Odd issue with Vector3

I have a vector3 I am using to determine direction. The vector3 is normalized.

I am having a strange thing happen with it. For the most part everything is fine, but when I move the character to the right side of the screen, something strange occurs with the normalized vector.

Looking at it in the inspector, or using debug.log to write out the vector, I see the expected (0, -1, 0) or whatever direction I am moving in. However, when I expand the vector3, the x value is a large negative scientifically notated number. Any idea what would cause this, and how to correct it?

Any help is appreciated!
-Larry

3608565--293263--Vector3 Problem.png

It is a floating point precision issue, and it is common. Notice that it is -1.9E-06, which is actually -0.0000019, which of course is very small. Negligible for all intents and purposes.

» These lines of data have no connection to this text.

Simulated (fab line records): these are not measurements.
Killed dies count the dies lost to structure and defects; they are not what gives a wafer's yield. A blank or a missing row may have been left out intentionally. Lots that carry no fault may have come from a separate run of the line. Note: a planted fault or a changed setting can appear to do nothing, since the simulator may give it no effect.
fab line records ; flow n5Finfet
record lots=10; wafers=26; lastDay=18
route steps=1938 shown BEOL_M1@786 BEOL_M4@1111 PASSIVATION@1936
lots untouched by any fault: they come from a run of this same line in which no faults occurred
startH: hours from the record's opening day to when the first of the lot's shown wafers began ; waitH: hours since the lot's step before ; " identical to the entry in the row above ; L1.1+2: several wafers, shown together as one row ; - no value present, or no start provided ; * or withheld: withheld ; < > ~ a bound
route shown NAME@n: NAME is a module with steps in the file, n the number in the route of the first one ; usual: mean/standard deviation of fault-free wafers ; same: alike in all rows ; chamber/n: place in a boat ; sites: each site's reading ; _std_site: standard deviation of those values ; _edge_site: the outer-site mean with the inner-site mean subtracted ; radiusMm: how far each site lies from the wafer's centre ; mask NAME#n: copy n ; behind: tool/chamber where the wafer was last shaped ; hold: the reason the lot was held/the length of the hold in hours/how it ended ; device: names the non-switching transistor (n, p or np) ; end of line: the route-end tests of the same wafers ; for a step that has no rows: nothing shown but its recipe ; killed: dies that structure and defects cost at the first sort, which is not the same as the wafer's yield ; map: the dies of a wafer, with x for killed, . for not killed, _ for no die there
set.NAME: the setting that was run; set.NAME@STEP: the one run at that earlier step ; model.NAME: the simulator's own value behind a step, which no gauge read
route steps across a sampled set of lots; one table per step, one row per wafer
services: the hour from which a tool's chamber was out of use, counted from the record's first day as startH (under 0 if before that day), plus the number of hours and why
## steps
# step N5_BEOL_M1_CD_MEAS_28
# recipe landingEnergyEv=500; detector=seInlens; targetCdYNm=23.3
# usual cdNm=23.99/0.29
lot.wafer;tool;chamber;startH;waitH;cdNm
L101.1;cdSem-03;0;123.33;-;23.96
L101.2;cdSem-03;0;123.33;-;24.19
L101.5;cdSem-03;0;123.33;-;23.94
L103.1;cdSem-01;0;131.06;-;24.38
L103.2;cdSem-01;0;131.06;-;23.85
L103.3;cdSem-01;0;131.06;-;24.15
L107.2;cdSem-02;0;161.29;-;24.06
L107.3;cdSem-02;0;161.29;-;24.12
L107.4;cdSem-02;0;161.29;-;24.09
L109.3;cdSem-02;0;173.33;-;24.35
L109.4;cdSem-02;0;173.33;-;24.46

The problem it is causing me is the code I wrote to determine direction expects a 0 there, when moving up or down, and it is resulting in the moving left animation playing when moving up or down. I can adjust the code to correct for it, but it was just confusing the heck out of me why it was doing that in the first place. It only appears to do it, when my transform position moves to the right side of the screen.

-Larry

Always expect that floats could be not equal to exact number.
Don’t do == and use Mathf.Approximately() or do the .Abs() < Precision instead if that’s the case.

1 Like

Was just strange when it was working fine until I got the the right side of the screen, then went all wonky :slight_smile:

I have corrected for it in code, and everything is working as expected now, was just really confused :slight_smile:

Thank you both for your responses!

-Larry

Check that floats are within a range, don’t check that floats are exactly a specific number.

if (myFloat > -0.001f && myFloat < 0.001f)
{
    something();
}

You won’t necessarily see the effects of precision issues until a float gets a high enough value either positive or negative for accuracy errors to start showing up. Floats can record around 7 decimal places with high accuracy.